This weekend on the recommendation of Thomas Kriese of Omidyar.net, I will be attending the inaugural Annual Public Innovator's Summit convened by the Hardwood Institute:
Beginning on Friday, August 18th until Sunday, August 20th, a dynamic group of leading-edge thinkers and community leaders from around the country will meet in Utah to discuss the essence of challenges in public life..... Along with The Harwood Institute, the Summit is being co-sponsored by Fast Company Magazine and made possible by a grant from the W.K. Kellogg Foundation....At the Summit, topics intended for discussion, among others, relate to what it means to genuinely operate as part of the community, how we move beyond pockets of innovation in public life, and what a culture for the public good looks like in an era of MySpace.
My assigned topic for discussion is something about "How to get them to drink the koolaid." Since koolaid in that particular instance was laced with cyanide, and cult leader Jim Jones died along with the men, women and children who followed him, their bodies strewn around the koolaid tub, I am wondering about the sensitivity to language of those in charge. Shouldn't we from the standpoint of the public good be thinking instead how to bring to justice all those in public life and private business, or for that matter in think tanks or in the media, who presume in the spirit of Jim Jones to manufacture and disseminate the spirit-destroying "koolaid" of propaganda, branding, charistmatic leadership, and cult religiosity?

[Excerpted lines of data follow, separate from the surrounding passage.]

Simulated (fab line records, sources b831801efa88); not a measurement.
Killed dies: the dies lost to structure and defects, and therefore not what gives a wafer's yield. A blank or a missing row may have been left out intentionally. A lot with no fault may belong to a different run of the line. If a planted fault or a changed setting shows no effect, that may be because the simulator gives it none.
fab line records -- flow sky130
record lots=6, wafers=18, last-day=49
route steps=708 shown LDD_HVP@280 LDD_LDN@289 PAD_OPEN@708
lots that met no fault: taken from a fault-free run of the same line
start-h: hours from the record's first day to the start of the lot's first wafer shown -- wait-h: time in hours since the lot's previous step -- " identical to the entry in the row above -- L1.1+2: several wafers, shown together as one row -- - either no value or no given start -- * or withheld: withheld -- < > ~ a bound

I know that "drink the koolaid" is just a mindless phrasing, familiar to the point of cliche, but unless we learn to think outside the frame of framing we are in wealth bondage forevermore. Sponsored, the Institute is in part, by Fast Company, a magazine devoted to technology and entrepreneurship. I think something goes darkling when business leaders displace models of language and thought drawn from sources that are, shall we say, "liberally educated," or spiritual. Christ, I guess, is an example of a leader who got his followers to "drink the koolaid" for the greater good - The Way of the Cross is the Higher Koolaid. Hitler, Rasputin, Stalin, Pol Pot, Osama and.... well, you continue the list, are other koolaid mavens. So, before we get our flunkies or consumers or voters or employees or readers or dupes to "drink the koolaid," perhaps we might pray briefly for wisdom and humility and the courage to bear witness to the often unlovely truth.
So, do I act dumb and talk in an upbeat way about how to get them to drink the koolaid? Or, do I print out a picture of the dead around the koolaid tub at Jonestown and ask "the dynamic group of leading-edge thinkers and community leaders from around the country" how they can accomplish similar things when they get home? Maybe we are so poisoned by koolaid already, we as a nation, that going along to get along is the most prudent solution. Far be it from me, etc. I am sure there will be good people at the conference doing good things, and I will probably play dumb since a businesslike perspective seems called for when discussing public good amidst Fast Company.
Added Later:
The actual question set is,
What does it mean to drink the Kool-Aid?
- What happens when we come to believe that our organization or group must "own" a challenge and outcomes - and is there an alternative?
- How does our own hyper-inwardness (for instance our brand identity or gaining competitive advantage) sometime sabotage the good ends we seek?
- Who are the peers and colleagues you seek out for advice and support - and why them?
- What does it mean to genuinely collaborate and why is such a simple idea so hard to do? Are we really in this together?
I can work with that. Merry Pranksters, back on the bus.